You can force a module to reload during development:
"x11" reload-module

Another advanced feature is that PROVIDE: can actually take a second list of files, which define unit tests:
PROVIDE: concurrency
{ "concurrency.factor" }
{ "concurrency-examples.factor" "concurrency-tests.factor" } ;

Tests can then be run with "concurrency" test-module or just test-modules to test every loaded module.

Future improvements that I plan to implement is using the module system to organize the core library (the list of files in boot-stage1.factor is getting rather long), and an UI tool for browsing loaded modules and loading new modules.

In the long term, the number of contributed libraries may or may not grow to a point where we can switch to a decentralized system, perhaps using a Wiki to store module meta-data and download URLs, together with an automatic downloader tool in Factor (along the lines of ASDF-Install for Common Lisp).

Factor 0.83 looks like a really nice release. I'm disappointed that there won't be a Windows package this time round -- Doug Coleman is on vacation. If you are interested in seeing Factor run better on Windows, please contribute!

Cat programming language

Christopher Diggins has been working on a new stack-based language he calls Cat. Cat borrows heavily from Joy, and is implemented in C#.

Saturday, June 17, 2006

Factory window manager

I've written about the Factory window before. It has been improving at a steady rate.
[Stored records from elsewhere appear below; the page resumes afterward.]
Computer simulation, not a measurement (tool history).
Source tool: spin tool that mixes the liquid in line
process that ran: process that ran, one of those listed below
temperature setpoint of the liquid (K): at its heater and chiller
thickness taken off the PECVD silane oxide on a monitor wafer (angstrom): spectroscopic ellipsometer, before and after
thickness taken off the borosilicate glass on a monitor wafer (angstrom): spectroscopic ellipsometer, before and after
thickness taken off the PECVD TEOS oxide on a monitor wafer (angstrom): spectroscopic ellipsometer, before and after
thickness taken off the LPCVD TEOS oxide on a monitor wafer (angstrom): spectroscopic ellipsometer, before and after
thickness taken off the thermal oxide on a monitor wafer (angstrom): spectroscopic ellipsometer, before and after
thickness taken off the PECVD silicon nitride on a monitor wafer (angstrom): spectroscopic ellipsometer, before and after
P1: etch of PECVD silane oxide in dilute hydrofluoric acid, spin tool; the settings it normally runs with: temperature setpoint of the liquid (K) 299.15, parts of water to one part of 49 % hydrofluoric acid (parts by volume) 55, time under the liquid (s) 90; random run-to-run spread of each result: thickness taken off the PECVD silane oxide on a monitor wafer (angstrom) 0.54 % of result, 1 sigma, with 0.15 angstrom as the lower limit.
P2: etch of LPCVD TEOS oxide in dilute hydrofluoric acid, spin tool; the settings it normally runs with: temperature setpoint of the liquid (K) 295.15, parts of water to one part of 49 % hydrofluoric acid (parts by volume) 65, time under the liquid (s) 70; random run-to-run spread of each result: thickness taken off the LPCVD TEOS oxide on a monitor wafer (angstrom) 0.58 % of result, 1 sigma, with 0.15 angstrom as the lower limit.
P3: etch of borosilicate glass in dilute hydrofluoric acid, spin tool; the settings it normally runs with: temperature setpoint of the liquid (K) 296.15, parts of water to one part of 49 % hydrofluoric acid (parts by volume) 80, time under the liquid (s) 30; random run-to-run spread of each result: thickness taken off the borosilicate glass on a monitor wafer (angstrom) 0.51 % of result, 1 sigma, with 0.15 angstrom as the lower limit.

Here is a screenshot showing Factory running in Factor 0.83.

Levenshtein edit distance algorithm in Factor

Here is a Factor implementation of the Levenshtein edit distance algorithm:
! Copyright (C) 2006 Slava Pestov.
! See http://factorcode.org/license.txt for BSD license.
USING: arrays kernel math namespaces sequences test ;
IN: levenshtein

: <matrix> ( m n -- matrix )
[ drop 0 <array> ] map-with ; inline

: matrix-> nth nth ; inline
: ->matrix nth set-nth ; inline

SYMBOL: d

: ->d ( n i j -- ) d get ->matrix ; inline
: d-> ( i j -- n ) d get matrix-> ; inline

SYMBOL: costs

: init-d ( str1 str2 -- )
[ length 1+ ] 2apply 2dup >matrix> d set
[ 0 over ->d ] each
[ dup 0 ->d ] each ; inline

: compute-costs ( str1 str2 -- )
>array [
swap >array [ = 0 1 ? ] map-with
] map-with costs set ; inline

: levenshtein-step ( i j -- )
[ 1+ d-> 1+ ] 2keep
[ >r 1+ r> d-> 1+ ] 2keep
[ d-> ] 2keep
[ costs get matrix-> + min min ] 2keep
>r 1+ r> 1+ ->d ; inline

: levenshtein-result ( -- n ) d get peek peek ; inline

: levenshtein ( str1 str2 -- n )
[
2dup init-d
2dup compute-costs
[ length ] 2apply [
swap [ swap levenshtein-step ] each-with
] each-with
levenshtein-result
] with-scope ;

[ 3 ] [ "sitting" "kitten" levenshtein ] unit-test
[ 3 ] [ "kitten" "sitting" levenshtein ] unit-test
[ 1 ] [ "freshpak" "freshpack" levenshtein ] unit-test
[ 1 ] [ "freshpack" "freshpak" levenshtein ] unit-test

I've decided not to use it in the online help search code at this stage, since it yields a lot of false positives so I'd need to implement a better ranking system first. So for now I'm just putting it in examples/.

Thursday, June 15, 2006

Full text search in help now works

This news is a couple of days old, but I should mention that Factor's online help now supports full text search. At the moment, it performs exact matches after stemming, and uses a simple ranking algorithm to rank results based on the number of search terms that appear, with a special bonus given to terms appearing in the title. In the next round of improvements, I will investigate better ranking algorithms, and implement Levenshtein edit distance matching. For now this is good enough, and I'm going to focus on bug fixes as I get ready to release Factor 0.83.

Wednesday, June 14, 2006

GC bug

I found and fixed a bug in the garbage collector today. It seems to have been introduced when quotations became arrays. I triggered it by following the following steps:
  • Running 'tests' in the UI
  • Redefining a core word
  • Recompiling everything
  • Invoking full-gc

At this point the runtime crashed with a memory corruption error. Further investigation revealed that some code was holding on to an address which appears to have been moved by the GC. Several hours later, I uncovered the suspect code.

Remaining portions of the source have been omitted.